Oireachtas Joint and Select Committees

Thursday, 28 September 2017

Joint Oireachtas Committee on Social Protection

Department of Employment Affairs and Social Protection Remit and Legislative Agenda: Minister for Employment Affairs and Social Protection

10:00 am

Photo of Alice-Mary HigginsAlice-Mary Higgins (Independent) | Oireachtas source

I welcome some of the signals the Minister has given in respect of employment. It is very clear that poor employment practices create a cost for the State. Not only do they deny revenue but they also create huge pressure in respect of supplementary payments. I understand she is addressing those. I urge her to engage with the ideas that come from many other Opposition groups, which have made some very good proposals. In the past the Minister's colleague, the Minister of State, Deputy Mitchell O'Connor, has been willing to engage constructively with Opposition proposals. For example, there is a valid concern in respect of the 12 months versus 18 months. The Minister should be open to engaging because there is cross-party concern on these issues and I believe we can move forward on them.

Does the Minister believe she will be able to contribute in some way to the right to work for those in direct provision? While there has been a small increase in payment, a key step would be to move on the right to work, especially given the ruling.

I have some interest and background in the EU semester processes. I would like to engage with the Minister on that separately. I will give some thought to that process.

Points have been made about the difficulty of living on fixed income. Those difficulties are compounded by persons with a disability in terms of the costs they can face. I strongly endorse some of the work done, for example, by the Vincentian Partnership on minimum essential standards of living, to which the Minister has indicated sensitivity and which consider the real costs different cohorts of people face. People on different payments may have very different costs and we need to address that.

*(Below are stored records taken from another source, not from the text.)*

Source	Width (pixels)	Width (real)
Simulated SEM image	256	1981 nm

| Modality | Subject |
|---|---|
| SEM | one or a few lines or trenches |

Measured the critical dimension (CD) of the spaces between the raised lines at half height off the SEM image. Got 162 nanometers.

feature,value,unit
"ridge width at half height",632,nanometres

I wish to signal two issues of concern to which I believe the committee will return. There are many questions on the public service card. I will not now go into all the concerns over identity cards, the data breaches which have been covered, the question of biometrics or even some of the concerns over costs and benefits. However, I believe the committee may end up looking at them. I certainly believe the committee will want to know both the responses the Minister and her Department may send to the Data Protection Commissioner and to be assured the latter is satisfied with the responses given. I will flag two issues of concern. One is the important legal principle that if a person gives data for a specific purpose, consent for other usage cannot be assumed. If an individual shares data with the Department and legislation subsequently adds new specified bodies, there is a question as to whether the person can be assumed to have given consent to use of those data by these subsequently added bodies.

Another key concern is why we are effectively rushing this process. I know we will be told it started in 2005, but there appears to be a rush to issue almost 3 million cards just months before the new EU general data protection regulation, GDPR, will come into force in May 2018. I believe we are rolling this out in a somewhat heavy-handed manner just before these new regulations come in. I may share an interesting article with the Minister on the matter. Based on legal opinions, the way it is being done at the moment seems to be contrary to the spirit and letter of the GDPR. There is a question whether data are freely given when there is pressure, for example, on someone's income, someone's freedom to travel or someone's education being in the balance.

We only received correspondence from the Minister this morning in respect of the forced restructuring of the Money Advice & Budgeting Service, MABS, and the citizens information services, CIS. That letter reiterates the same line we have heard from the Citizens Information Board, CIB. People have written to the committee and the Department indicating that this has shaken their faith in the democratic process. There has been an overwhelming vote by the Dáil, and a very clear and detailed report from this committee. MABS and CIS representatives have been very clear that this restructuring has been thrust upon them. There are many other outstanding concerns but consultation after the fact has been largely inadequate and covers implementation rather than the actual restructuring.

In her response, the Minister has indicated that she has a mandate in respect of policy direction but not in regard to a specific decision such as the restructuring of CIB's governance arrangements. However, in our analysis the committee was clear that this is a question of policy direction, which contradicts clear Department policy statements made previously, for example the assurances made when MABS was integrated with the CIS and previous policy statements on the CIS. It is a matter of policy and not a matter of day-to-day administration. It does not relate to the CIB's governance arrangements but to the governance arrangements of numerous independent boards. It is effectively a decision to exert financial pressure on those boards to dissolve themselves. This cannot be seen as a day-to-day issue; it is an exceptional thing. It is also a pressure on them because clearly these are independent boards and are not part of CIB. The CIB is deciding to exert pressure on those boards, which is a policy decision.